Returns the number of bytes by which the trailing part of the string was
moved. If the index is negative, it counts backward from the end of the
string.
int uinsert(char *s, int index, int c);
Inserts the character c at the specified index within the string, sliding
the rest of the data along to make room. Returns the number of bytes by
which the trailing part of the string was moved. If the index is
negative, it counts backward from the end of the string.

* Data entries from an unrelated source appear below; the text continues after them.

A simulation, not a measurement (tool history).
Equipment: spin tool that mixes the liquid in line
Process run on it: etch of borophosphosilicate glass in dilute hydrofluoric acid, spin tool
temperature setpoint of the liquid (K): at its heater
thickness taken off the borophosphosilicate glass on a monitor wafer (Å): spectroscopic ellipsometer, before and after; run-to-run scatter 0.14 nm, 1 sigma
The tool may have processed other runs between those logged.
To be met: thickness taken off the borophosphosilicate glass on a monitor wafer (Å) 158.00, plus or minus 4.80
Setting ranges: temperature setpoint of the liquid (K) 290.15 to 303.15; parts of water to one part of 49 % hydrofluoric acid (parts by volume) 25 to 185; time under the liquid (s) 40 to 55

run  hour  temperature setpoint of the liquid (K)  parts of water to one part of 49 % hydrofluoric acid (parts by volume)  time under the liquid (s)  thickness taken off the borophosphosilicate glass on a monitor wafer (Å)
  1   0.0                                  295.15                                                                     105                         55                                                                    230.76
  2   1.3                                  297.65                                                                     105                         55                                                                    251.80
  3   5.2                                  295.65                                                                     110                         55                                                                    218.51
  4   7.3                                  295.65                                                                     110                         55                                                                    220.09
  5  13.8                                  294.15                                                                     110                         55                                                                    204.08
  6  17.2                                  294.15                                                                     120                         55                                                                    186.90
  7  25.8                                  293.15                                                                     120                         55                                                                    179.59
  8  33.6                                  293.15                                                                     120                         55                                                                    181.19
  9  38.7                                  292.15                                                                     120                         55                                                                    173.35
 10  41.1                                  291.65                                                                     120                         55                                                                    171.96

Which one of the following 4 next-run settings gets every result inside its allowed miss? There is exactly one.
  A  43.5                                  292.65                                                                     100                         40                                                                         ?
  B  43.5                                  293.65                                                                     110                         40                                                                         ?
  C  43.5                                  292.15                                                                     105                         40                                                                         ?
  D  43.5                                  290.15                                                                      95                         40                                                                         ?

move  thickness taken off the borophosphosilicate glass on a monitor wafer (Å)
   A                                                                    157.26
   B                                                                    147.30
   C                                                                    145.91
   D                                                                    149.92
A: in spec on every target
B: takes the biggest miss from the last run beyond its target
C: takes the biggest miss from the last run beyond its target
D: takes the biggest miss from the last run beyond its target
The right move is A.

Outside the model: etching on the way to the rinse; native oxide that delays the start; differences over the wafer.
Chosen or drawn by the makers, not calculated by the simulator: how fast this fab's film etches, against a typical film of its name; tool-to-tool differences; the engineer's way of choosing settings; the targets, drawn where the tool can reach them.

int uremove(char *s, int index);
Removes the character at the specified index within the string, sliding
the rest of the data back to fill the gap. Returns the number of bytes by
which the trailing part of the string was moved. If the index is
negative, it counts backward from the end of the string.
int ustrsize(char *s);
Returns the size of the specified string in bytes, not including the
trailing zero.
int ustrsizez(char *s);
Returns the size of the specified string in bytes, including the trailing
zero.
int utolower(int c);
int utoupper(int c);
int uisspace(int c);
int uisdigit(int c);
char * ustrdup(char *src)
char * ustrcpy(char *dest, char *src);
char * ustrcat(char *dest, char *src);
int ustrlen(char *s);
int ustrcmp(char *s1, char *s2);
char * ustrncpy(char *dest, char *src, int n);
char * ustrncat(char *dest, char *src, int n);
int ustrncmp(char *s1, char *s2, int n);
int ustricmp(char *s1, char *s2);
char * ustrlwr(char *s);
char * ustrupr(char *s);
char * ustrchr(char *s, int c);
char * ustrrchr(char *s, int c);
char * ustrstr(char *s1, char *s2);
char * ustrpbrk(char *s, char *set);
char * ustrtok(char *s, char *set);
double uatof(char *s);
long ustrtol(char *s, char **endp, int base);
double ustrtod(char *s, char **endp);
char * ustrerror(int err);
int uvsprintf(char *buf, char *format, va_list args);
int usprintf(char *buf, char *format, ...);
These all work like the equivalent ANSI C functions, but using whatever Unicode text format is currently selected. The size parameter to ustrncpy() and ustrncat() is given in bytes rather than characters (on the assumption that you will be using these routines to prevent overflowing the size of a memory buffer), while the size parameter to ustrncmp() is given in characters (because it doesn't make any sense for this to be in bytes). The usprintf() implementation complies with as much of the ANSI spec as I could remember when I wrote it, except that it doesn't support exponential notation for floating point values.